In Unit One, we studied rhetorical artifacts to excavate the ideologies and commonplaces embedded within them, reconstruct their rhetorical situations, and examine their rhetorical choices and appeals. In some ways, these artifacts can be frozen in their cultural moments, like rhetorical wooly mammoths, if you will. But ideologies are never stay frozen. They shift and change with time and circumstance. In Unit Two, we will research the mutability of ideologies and practices over time and present this research compellingly in two formats: a TED-style recorded talk and a formal research paper.
Assignment 3: Paradigm Shift Research Paper
In this 7-10 page paper, your job is to identify, discuss, and analyze a “paradigm shift.” In addition to recognizing a certain kind of change and analyzing its potential meanings, you might trace the significant moments of this shift as well as discuss possible ramifications in terms of where our culture is heading and how we have come to view or value certain things.
The change you recognize might be a shift in civic life or practices and attitudes. You might consider philosophical or rhetorical shifts–how the way we think and talk about an issue, phenomenon, or group has changed over time. Maybe you see changes in the representation of different groups of people (in terms of ethnicity, class, gender, sexuality, etc.) in film, television, art, and literature as particularly significant.
The point is that you will want to identify something new(er), tell your reader how it evolved out of and/or is different from something older, and explain how this portends a new set of ideas and values that are brought to bear on our culture. While you can certainly support your arguments with your own observations and examples, you should bolster your arguments strong and varied research, with at least four cited sources.
This paper should have a distinct thesis and should be rich in evidence that “proves” the shift, as it were. Be sure that you select a reasonable set of historical moments with which to work (e.g. the dawn of time until 2015 will probably not work) and that you are not merely describing a technological change without treating its implications.
Assignment 4: RCL TED-style Talk
For this assignment, you will develop a 4-5 minute “TED-style” talk that draws from the research on your paradigm shift paper, which you will perform and record in the One-Button Studio in Pattee’s Media Commons with classmates in attendance. Developing a compelling talk from existing (and still unfolding) research is a critical skill, especially in academics. We’re adopting a TED-style format to learn how to “perform” our work and to take advantage of the unique affordances of the One-Button Studios here at Penn State.
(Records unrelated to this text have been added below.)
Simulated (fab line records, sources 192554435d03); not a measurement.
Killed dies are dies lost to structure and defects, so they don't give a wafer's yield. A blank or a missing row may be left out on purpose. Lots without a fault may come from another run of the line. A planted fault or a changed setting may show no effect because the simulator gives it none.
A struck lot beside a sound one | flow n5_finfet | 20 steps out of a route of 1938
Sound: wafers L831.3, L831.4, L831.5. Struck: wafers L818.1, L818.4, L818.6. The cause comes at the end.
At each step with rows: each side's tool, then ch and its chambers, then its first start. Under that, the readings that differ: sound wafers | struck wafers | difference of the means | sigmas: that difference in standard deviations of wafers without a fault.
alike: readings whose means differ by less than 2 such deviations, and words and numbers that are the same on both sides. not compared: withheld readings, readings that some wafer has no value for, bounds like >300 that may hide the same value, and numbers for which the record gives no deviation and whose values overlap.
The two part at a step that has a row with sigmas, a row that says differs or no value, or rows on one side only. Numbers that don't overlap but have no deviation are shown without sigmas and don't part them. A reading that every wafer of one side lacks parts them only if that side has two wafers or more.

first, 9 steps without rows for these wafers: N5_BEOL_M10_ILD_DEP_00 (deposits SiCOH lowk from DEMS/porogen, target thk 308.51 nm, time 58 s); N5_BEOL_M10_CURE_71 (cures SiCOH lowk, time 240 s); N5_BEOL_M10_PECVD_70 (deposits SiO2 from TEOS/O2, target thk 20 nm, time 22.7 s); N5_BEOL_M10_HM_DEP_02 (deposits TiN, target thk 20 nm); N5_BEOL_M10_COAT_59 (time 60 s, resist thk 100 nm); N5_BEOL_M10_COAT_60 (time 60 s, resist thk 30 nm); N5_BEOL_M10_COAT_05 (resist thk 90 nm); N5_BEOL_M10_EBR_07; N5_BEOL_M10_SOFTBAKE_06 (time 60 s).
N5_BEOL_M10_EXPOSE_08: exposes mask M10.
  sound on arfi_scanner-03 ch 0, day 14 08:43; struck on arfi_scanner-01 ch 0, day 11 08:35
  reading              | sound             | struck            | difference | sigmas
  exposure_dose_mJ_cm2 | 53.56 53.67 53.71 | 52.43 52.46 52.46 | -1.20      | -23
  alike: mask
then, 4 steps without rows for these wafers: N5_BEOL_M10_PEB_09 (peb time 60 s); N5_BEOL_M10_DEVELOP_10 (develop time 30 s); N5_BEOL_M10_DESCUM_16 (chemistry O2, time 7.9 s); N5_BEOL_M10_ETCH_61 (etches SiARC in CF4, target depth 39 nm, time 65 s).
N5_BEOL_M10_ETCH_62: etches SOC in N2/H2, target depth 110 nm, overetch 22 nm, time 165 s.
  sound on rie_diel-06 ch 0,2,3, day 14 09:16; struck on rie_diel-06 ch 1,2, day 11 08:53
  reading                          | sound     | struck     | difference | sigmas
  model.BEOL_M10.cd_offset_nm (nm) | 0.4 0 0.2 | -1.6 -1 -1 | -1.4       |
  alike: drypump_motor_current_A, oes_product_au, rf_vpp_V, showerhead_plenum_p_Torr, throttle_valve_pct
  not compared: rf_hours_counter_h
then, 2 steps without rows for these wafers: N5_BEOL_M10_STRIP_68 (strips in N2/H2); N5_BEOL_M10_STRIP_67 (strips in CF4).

TED talks have recently become a phenomenon in the United States and even globally. TED stands for “Technology, Entertainment, and Design,” though the subject matter of the talks can range even more broadly than that. TED talks are delivered to a live audience and are also recorded; thus, they are composed and delivered with two kinds of audiences in mind. Many are posted online where they end up attracting a larger (sometimes much larger) audience.
Once you have seen a few TED talks, either shared or recommended for class or viewed on your own time, you might begin to understand why the TED style of presentation has caught on so quickly. Put simply, TED presenters engage the audience by offering compelling subject matter through rhetorical invention, often presenting topics and arguments that are revelatory or counter-intuitive in a dynamic manner. TED speakers do not use notes. They look at the audience. They move around the stage. In a word, they perform.
You, too, will be expected to “perform” this talk. This will mean working on speaking from memory—which is to say memorizing key points and practicing enough so that you are able to stand up and present the points in a connected, coherent, and engaging way. One notable TED talk even focuses on such memorization strategies.